Some great guns to consider for the 10mm cartridge include:

GLOCK 20, 29, 40, and 29SF These are good pistols that have excellent reliability. They boast high capacity for their size and caliber, but generally aren’t quite as accurate as the other guns on this list. Don’t let that discourage you, as they are still plenty accurate for general use.
1911 There are many, many options here in the 1911 category. You can find many good 10mm 1911 pistols from Ruger, Springfield Armory, Rock Island Armory, and Remington, among others. The 1911 pistols are legendary for their accuracy and most of the best hunting handguns in 10mm are of this design.
SIG P220 Hunter This is a relatively new offering from SIG and it’s designed with the handgun hunter in mind. It features a crisp single-action-only trigger and a camo finish.
Ruger GP100 This is a heavy-duty six-gun that offers revolver reliability with 10mm power and can load with full moon clips. (TTAG review coming soon)

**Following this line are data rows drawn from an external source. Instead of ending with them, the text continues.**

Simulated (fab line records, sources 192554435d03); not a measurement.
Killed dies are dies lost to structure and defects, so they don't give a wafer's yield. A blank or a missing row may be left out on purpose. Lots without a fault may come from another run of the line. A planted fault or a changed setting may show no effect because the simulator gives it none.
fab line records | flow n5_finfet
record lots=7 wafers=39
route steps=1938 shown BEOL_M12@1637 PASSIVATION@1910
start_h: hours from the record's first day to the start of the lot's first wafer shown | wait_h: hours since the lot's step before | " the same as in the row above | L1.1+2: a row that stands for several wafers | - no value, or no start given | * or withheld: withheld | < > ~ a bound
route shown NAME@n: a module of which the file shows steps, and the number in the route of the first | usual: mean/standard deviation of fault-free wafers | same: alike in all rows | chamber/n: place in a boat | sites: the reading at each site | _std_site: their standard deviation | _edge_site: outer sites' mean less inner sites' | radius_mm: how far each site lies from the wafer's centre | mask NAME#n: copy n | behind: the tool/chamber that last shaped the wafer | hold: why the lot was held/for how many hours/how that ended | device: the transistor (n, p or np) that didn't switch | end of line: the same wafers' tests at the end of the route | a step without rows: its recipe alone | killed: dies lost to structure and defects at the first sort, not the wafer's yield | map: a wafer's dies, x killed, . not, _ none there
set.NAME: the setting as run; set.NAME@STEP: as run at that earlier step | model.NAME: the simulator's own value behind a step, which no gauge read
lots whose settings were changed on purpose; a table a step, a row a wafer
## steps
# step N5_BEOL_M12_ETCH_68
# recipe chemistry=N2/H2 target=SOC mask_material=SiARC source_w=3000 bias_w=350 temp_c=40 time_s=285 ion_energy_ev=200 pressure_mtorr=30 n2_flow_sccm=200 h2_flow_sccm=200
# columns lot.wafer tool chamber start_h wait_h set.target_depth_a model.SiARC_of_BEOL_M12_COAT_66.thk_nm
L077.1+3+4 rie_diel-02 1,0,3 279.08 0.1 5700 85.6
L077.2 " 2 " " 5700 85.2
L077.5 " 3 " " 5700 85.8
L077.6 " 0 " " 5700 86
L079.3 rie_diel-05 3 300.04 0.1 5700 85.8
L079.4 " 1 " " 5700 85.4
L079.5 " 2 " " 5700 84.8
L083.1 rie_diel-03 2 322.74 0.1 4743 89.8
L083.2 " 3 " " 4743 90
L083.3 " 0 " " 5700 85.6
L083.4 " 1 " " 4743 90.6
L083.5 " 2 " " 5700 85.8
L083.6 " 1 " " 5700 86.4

The 10mm Auto is an interesting cartridge. It’s worn many hats over the years and is currently gaining popularity at the time of this writing. It isn’t for everyone, but it’s a good cartridge for the novice handgun hunter because it’s available in familiar, mature platforms that make training easier.

The 10mm offers good power in a generally light gun and can be carried in CCW pistols as well. For the outdoorsman who spends time in town between hikes, a good 10mm can be a nice balance between the two worlds.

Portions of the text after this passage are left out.